Calendar: Scholl Lecture Series: David Adjaye in Conversation with Franklin Sirmans

Event Description

Kick off Miami Art Week with a conversation between internationally acclaimed Ghanaian-British architect Sir David Adjaye OBE and PAMM Director Franklin Sirmans. Adjaye has established himself as an architect with an artist’s sensibility and vision, with influences ranging from contemporary art, music and science to African art forms and the civic life of cities. Sir Adjaye and Sirmans will discuss Adjaye’s wide range of global projects managed by Adjaye Associates, with studios in Accra, London, and New York, including The National Museum of African American History and Culture, The Studio Museum in Harlem, and Dirty House.  

Sir David Adjaye OBE is an award-winning Ghanaian-British architect known to infuse his artistic sensibilities and ethos for community-driven projects. His ingenious use of materials, bespoke designs and visionary sensibilities have set him apart as one of the leading architects of his generation. In 2000, David founded his own practice, Adjaye Associates, which today operates globally with studios in Accra, London, and New York taking on projects that span the globe. 

His firm’s early work largely involved private commissions for the design of artist studios and residences and quickly evolved into civic commissions beginning with the Ideas Stores, two public libraries in London. His most well-known project to date, The National Museum of African American History & Culture in Washington, DC opened on the National Mall in Washington DC in 2016 and was named Cultural Event of the Year by The New York Times. In 2017, Adjaye was knighted by Queen Elizabeth II and was recognized as one of the 100 most influential people of the year by TIME Magazine. Most recently, Adjaye was announced the winner of the 2021 RIBA Royal Gold Medal. Personally approved by Her Majesty the Queen, the Royal Gold Medal is considered one of the highest honors in British architecture for one’s significant contribution to the field internationally. 

Today, the portfolio continues to evolve with major cultural, civic and commercial projects such as The Studio Museum in Harlem, New York; 130 William, a high-rise residential tower in New York’s financial district; the new Sydney Plaza, a public plaza, community building and artwork in Sydney’s Central Business District; the International Finance Corporation in Dakar, Senegal; The Abrahamic Family House, an interfaith complex in Abu Dhabi; the UK Holocaust Memorial and Learning Centre in London; and the National Cathedral of Ghana in Accra. 

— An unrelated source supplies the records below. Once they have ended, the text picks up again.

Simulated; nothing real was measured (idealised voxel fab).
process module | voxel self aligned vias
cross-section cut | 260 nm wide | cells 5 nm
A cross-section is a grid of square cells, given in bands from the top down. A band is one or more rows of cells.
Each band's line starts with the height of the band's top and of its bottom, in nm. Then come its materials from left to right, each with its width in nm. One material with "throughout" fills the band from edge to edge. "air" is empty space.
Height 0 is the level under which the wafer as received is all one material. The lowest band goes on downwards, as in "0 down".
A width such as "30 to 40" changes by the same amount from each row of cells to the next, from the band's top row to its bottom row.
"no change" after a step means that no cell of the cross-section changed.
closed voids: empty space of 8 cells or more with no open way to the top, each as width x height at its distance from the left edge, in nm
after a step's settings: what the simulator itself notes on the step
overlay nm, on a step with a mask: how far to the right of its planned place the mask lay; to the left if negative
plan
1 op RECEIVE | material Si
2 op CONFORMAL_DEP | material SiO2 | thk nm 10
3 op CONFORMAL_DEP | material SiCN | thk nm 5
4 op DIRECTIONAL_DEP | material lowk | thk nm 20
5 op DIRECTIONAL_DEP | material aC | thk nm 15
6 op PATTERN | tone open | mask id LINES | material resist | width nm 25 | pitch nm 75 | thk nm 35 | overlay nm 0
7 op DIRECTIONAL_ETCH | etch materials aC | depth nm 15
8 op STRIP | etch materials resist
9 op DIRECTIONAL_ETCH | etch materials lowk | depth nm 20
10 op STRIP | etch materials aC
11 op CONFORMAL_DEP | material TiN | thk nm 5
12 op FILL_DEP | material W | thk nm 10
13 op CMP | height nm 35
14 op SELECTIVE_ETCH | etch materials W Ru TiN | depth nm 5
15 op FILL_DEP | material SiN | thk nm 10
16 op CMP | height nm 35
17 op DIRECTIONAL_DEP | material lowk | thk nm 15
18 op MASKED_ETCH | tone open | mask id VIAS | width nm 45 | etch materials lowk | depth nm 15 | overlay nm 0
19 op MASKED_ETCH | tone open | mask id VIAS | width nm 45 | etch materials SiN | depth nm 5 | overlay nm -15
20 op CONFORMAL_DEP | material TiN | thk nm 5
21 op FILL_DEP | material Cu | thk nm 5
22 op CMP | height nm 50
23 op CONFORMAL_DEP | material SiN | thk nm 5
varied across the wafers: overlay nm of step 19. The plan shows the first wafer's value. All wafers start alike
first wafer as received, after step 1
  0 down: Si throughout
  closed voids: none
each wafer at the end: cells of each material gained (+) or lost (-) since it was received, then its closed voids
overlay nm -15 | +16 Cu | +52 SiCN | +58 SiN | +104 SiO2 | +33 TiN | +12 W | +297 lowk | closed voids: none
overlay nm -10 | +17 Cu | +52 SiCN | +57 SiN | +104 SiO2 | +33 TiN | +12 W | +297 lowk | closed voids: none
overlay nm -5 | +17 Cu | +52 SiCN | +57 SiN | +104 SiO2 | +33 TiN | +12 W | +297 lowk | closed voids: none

Franklin Sirmans has been the director of the Pérez Art Museum Miami (PAMM) since fall 2015. Since coming to PAMM, he has overseen the acquisition of more than a thousand works of art by donation or purchase. At PAMM, Sirmans has pursued his vision of PAMM as “the people’s museum,” representing a Miami lens, by strengthening existing affiliate groups such as the PAMM Fund for African American Art and creating the International Women’s Committee and the Latin American and Latinx Art Fund. Sirmans has organized Toba Khedoori (2017) and he was cocurator of The World’s Game: Futbol and Contemporary Art (2018). Prior to his appointment, he was the department head and curator of contemporary art at Los Angeles County Museum of Art (LACMA) from 2010 until 2015. At LACMA Sirmans organized Toba Khedoori; Noah Purifoy: Junk Dada; Variations: Conversations in and around Abstract Painting; Fútbol: The Beautiful Game; and Ends and Exits: Contemporary Art from the Collections of LACMA and The Broad Art Foundation. From 2006 to 2010 he was curator of modern and contemporary art at The Menil Collection in Houston where he organized several exhibitions including NeoHooDoo: Art for a Forgotten Faith; Maurizio Cattelan: Is Their Life Before Death?; and Vija Celmins: Television and Disaster, 1964–1966. From 2005 to 2006 Sirmans was a curatorial advisory committee member at MoMA/PS1. He was the artistic director of Prospect.3 New Orleans from 2012 until 2014. He was awarded the 2007 David C. Driskell Prize, administered by the High Museum of Art, Atlanta.